By Jeff Horwitz
Sunday, June 7, 2009
Three times in the past month, government agencies have targeted Google for antitrust reviews. An outstanding private lawsuit alleges that Google tried to kill a business-to-business search engine with predatory pricing. And during the waning months of the Bush administration, soon-to-be Obama antitrust chief Christine Varney declared that Google "has acquired a monopoly in Internet online advertising." Last month she asserted that the Bush administration had been too lax in combating monopolistic behavior and that the Obama Justice Department would no longer "stand on the sidelines."
That should explain why Dana Wagner, a former Department of Justice antitrust lawyer hired by Google just last year, is rapidly becoming one of the company's public faces. Along with Adam Kovacevich, a company public-policy spokesman, Wagner has been talking to advertising clients, public officials, reporters and academics in an effort to diffuse the impression that Google has a competition law problem.
As might be expected, Google's presentation highlights the company's many good works and "don't be evil" corporate philosophy. But there's another element at front and center of the presentation: According to Warner and Kovacevich, their company holds only a 2.66 percent share of its total market.
If that number seems low for the runaway success story of the Internet age, Google wants you to believe that it's just a question of market definition. Google rejects the idea that it's in the search advertising business, an industry in which it holds more than a 70 percent share of revenue. Instead, the company says that its competition is all advertising, a category broad enough to include newspaper, radio and highway billboards. Google's argument is not simply that it's not a big bully. If you believe the company, it's not even that big.
"We need to move past intuitive market definitions and actually look at how consumers, advertisers and publishers are shifting their spending," Wagner said. "Market definition is job one, and hopefully people aren't bringing too many preconceived notions to that."
At first glance, this seems like a tough position to defend. There's a sharp difference between how companies use mass-market tools like billboards and how they use search-based advertising, which targets consumers far closer to the point of sale. And even if you buy Google's claim that the lines between media have been blurred by technology, it's still hard to explain how the company could maintain a 30 percent operating margin, despite money-losing outlays in a host of adjacent fields, if it faced serious competition. As Wagner himself notes, arguing that Google's market is broader than search advertising is not intuitive. When Microsoft tried to argue that it didn't have a monopoly in the 1990s, that strategy was widely seen as disingenuous.

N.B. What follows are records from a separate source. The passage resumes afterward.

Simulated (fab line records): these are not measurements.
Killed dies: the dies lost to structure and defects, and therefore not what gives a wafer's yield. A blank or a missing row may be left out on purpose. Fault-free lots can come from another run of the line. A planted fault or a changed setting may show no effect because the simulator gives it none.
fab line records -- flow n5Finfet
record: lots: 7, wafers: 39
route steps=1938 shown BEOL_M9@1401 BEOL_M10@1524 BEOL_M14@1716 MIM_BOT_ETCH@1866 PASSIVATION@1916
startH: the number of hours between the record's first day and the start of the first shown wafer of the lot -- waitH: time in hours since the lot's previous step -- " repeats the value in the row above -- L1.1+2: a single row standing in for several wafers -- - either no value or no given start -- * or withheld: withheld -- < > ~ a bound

But that raises the question: "Why bother?" There's no law against trouncing your business competitors. Ever since Judge Learned Hand's landmark decision in U.S. v. Aluminum Co. of America 64 years ago, the court has recognized that under certain circumstances a company may come to dominate its field through "superior skill, foresight, and industry."
It's hard to see Google as anything other than a model example of such a company.
Moreover, nobody's come up with a particularly good case that the company has been stifling other companies. One of the government's antitrust reviews looks into Google's book-scanning settlement -- a deal that was already approved by a court and was forced by publishers. Another investigates a mild overlap between Google's and Apple's boards of directors -- a situation that could easily be fixed by a resignation, assuming any court thought it was a problem. A third has just become public, focusing on whether Google and other leading tech firms have shied away from stealing one another's most talented employees. None of the concerns threatens Google's core business or suggests a dastardly plot.
Still, Google has reason to dread the perception of even benign dominance. Just ask Gary Reback, an attorney for Carr & Ferrell who played a big role in pinning monopoly status to Microsoft in the 1990s. Even if U.S. antitrust law allows for justly earned monopolies, it's rare that a high-profile company ever gets to enjoy that status in peace.
As Reback puts it, the government's approach has traditionally been: "We won't punish you for being successful. But if you're a monopolist and you spit on the sidewalk, we'll break up your company."
Thus monopoly Google could expect a relentless stream of litigation. Historically, this has been a nightmare for the target companies, hemming in their management and constraining their business decisions. It was an antitrust problem that forced AT&T to license the transistor in 1956 at no cost. And as Reback notes in a recent book, "Free the Market!," advocating for more interventionist competition policies, it wasn't a government monopoly lawsuit that broke Standard Oil's power -- it was Texas regulators' decision to hound Standard Oil with litigation. With Standard unable to exploit major new oil discoveries in the state, new competitors such as Texaco arose.
Substitute tech fields for oil fields and you've got an approximation of Google's potential problem. Many routine parts of the company's growth, such as buying small companies to stake out a position in search-related fields, could potentially be construed as anticompetitive if Google is already deemed to have market dominance.
"I think they're going to have trouble with damn near any acquisition, including acquiring your local dry cleaner," Reback said.